Hard to get through until the last hundred pages. The plot moves glacially, the narrative gets mired down by reflection and flashbacks, and some scenes and characters were superfluous. I had trouble understanding Dianora -- there just wasn't enough to convince me that a woman could come to love the man who destroyed her family and home. I didn't hate any of the characters, but I never connected to any of them or their struggles.
However, it's masterful world building, so believable and consistent that it feels more like history than fantasy. This is a guy who really knows what's he's talking about. There's a lot of interesting world building out there, but not all of, in the end, manages to create a believable world that you feel you could actually live in. Kay achieves that, mostly because he gets his ideas from real history. I am definately going to read more of his work, because even if Tigana did little for me, I like what he's doing here. Which is why I've given the book such a high rating -- it was worth it, in the end, I was glad I pushed through the turgid parts.
And that last page was a cruel surprise. So cruel it was AWESOME. Bravo.
A captivating fantasy with vivid characters.

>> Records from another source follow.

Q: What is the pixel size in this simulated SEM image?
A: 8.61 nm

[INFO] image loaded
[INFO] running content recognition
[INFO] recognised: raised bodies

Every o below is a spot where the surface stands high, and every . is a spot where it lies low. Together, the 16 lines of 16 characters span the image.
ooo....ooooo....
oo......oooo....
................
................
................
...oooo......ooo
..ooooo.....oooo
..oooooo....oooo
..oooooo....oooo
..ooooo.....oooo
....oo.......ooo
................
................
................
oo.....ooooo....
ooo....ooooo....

A moving and thought provoking story about whether or not it is possible to eliminate a country and its history without consequences.
This is the one book I can say really was Tolkien-esque. Not in the content or the plot, but in the way it was written. What a great book! The author really continues in the tradition of George Macdonald, Tolkien and Stephen Donaldson. Great read.
I love Guy Kay, and this is my favorite of his books. Truly magnificent.